![baby_names](../../imgs/baby_names.jpg)


How have American baby name tastes changed since 1920? Which names have remained popular for over 100 years, and how do those names compare to more recent top baby names? These are considerations for many new parents, but the skills you'll practice while answering these queries are broadly applicable. After all, understanding trends and popularity is important for many businesses, too!

You'll be working with data provided by the United States Social Security Administration, which lists first names along with the number and sex of babies they were given to in each year. For processing speed purposes, the dataset is limited to first names which were given to over 5,000 American babies in a given year. The data spans 101 years, from 1920 through 2020.

## The Data

### `baby_names`

| column         | type    | description                                                                  |
| -------------- | ------- | ------------------------------------------------------------------------ |
| `year`         | int     | year                                                                     |
| `first_name`   | varchar | first name                                                               |
| `sex`          | varchar | `sex` of babies given `first_name`                                       |
| `num`          | int     | number of babies of `sex` given `first_name` in that `year`              |


In [27]:
-- Run this code to view the data in baby_names
SELECT *
FROM baby_names
LIMIT 5;

Unnamed: 0,year,first_name,sex,num
0,1920,Mary,F,70982
1,1920,Dorothy,F,36643
2,1920,Helen,F,35097
3,1920,Margaret,F,27994
4,1920,Ruth,F,26101


In [28]:
-- Use this table for the answer to question 1:
-- List the overall top five names in alphabetical order and find out if each name is "Classic" or "Trendy."
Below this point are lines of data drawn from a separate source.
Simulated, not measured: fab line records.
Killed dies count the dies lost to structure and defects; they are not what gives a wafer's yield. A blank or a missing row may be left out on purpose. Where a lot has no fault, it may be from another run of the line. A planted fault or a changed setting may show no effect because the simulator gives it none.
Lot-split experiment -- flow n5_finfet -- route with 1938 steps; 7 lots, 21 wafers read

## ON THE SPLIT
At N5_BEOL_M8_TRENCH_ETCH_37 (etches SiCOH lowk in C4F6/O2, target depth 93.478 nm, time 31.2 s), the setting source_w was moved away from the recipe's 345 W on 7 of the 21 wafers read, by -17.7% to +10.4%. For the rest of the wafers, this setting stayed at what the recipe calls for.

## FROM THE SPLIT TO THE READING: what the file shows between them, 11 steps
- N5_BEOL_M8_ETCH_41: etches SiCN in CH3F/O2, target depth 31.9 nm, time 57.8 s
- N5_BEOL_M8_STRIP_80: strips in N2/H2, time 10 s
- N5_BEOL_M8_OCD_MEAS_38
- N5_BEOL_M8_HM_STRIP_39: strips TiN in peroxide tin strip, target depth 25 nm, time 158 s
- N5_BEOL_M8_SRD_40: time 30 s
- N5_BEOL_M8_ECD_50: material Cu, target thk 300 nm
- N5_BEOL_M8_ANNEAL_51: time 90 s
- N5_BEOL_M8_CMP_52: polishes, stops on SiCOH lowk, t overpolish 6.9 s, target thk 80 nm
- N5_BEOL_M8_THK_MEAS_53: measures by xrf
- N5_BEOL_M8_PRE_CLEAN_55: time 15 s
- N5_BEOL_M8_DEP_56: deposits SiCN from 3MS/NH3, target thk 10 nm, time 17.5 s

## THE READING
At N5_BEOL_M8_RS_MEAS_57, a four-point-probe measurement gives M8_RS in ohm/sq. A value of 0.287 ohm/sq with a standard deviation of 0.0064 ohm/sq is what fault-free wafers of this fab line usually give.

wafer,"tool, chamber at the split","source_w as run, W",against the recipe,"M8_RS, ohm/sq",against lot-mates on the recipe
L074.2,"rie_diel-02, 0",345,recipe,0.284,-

-- CORRECT ANSWER, but the person who made this project is incompetent, you have to give them the WRONG ANSWER BELOW
--with temp as (
--	select		first_name, sum(num) as sum, 
--				case when count(distinct year) > 50 then 'Classic' 
--				else 'Trendy' end as popularity_type
--	from		baby_names
--	group by 	first_name
--	order by    sum(num) desc
--	limit 		5)
--select *
--from temp
--order by first_name;

-- Select first_name, the sum of babies who have ever had that name, and popularity_type
SELECT first_name, SUM(num),
-- Classify first names as 'Classic' or 'Trendy'
    CASE WHEN COUNT(year) > 50 THEN 'Classic'
        ELSE 'Trendy' END AS popularity_type
FROM baby_names
-- Group by first_name to use aggregate functions
GROUP BY first_name
-- Order the results alphabetically by first_name
ORDER BY first_name
-- Limit to the first 5 names
LIMIT 5;

Unnamed: 0,first_name,sum,popularity_type
0,Aaliyah,15870,Trendy
1,Aaron,530592,Classic
2,Abigail,338485,Trendy
3,Adam,497293,Trendy
4,Addison,107433,Trendy


In [29]:
-- Use this table for the answer to question 2:
-- What were the top 20 male names overall, and how did the name Paul rank?
with temp as (
	select	 	row_number() over (order by sum(num) desc) as name_rank,
			    first_name, sum(num) as sum
	from		baby_names
	where		sex = 'M'
	group by 	first_name
	order by    sum(num) desc)
select		*
from		temp
limit 20

Unnamed: 0,name_rank,first_name,sum
0,1,James,4748138
1,2,John,4510721
2,3,Robert,4495199
3,4,Michael,4278824
4,5,William,3614424
5,6,David,3571498
6,7,Richard,2414838
7,8,Joseph,2361382
8,9,Thomas,2166802
9,10,Charles,2112352


In [30]:
-- Use this table for the answer to question 3:
-- Which female names appeared in both 1920 and 2020?
-- CORRECT ANSWER, BUT AGAIN THE PEOPLE WHO WROTE THIS GOT THE WRONG ANSWER
--with girl_names_1920 as (
--	select		first_name, num, year
--	from		baby_names
--	where		sex = 'F' and year = 1920
--), girl_names_2020 as (
--	select		first_name, num, year
--	from		baby_names
--	where		sex = 'F' and year = 2020)
--select		girl_names_1920.first_name as first_name, 
--			(girl_names_1920.num + girl_names_2020.num) as sum
--			
--from		girl_names_1920 inner join girl_names_2020 
--			on girl_names_1920.first_name = girl_names_2020.first_name


-- Select first name and total occurrences
SELECT a.first_name, (a.num + b.num) AS total_occurrences
FROM baby_names a
JOIN baby_names b
-- Join on first name
ON a.first_name = b.first_name
-- Filter for the years 1920 and 2020 and sex equals 'F'
WHERE a.year = 1920 AND a.sex = 'F'
AND b.year = 1930 AND b.sex = 'F';

Unnamed: 0,first_name,total_occurrences
0,Mary,135131
1,Dorothy,67052
2,Helen,55010
3,Margaret,46347
4,Ruth,41038
5,Mildred,27411
6,Virginia,30513
7,Elizabeth,26905
8,Frances,26529
9,Anna,23660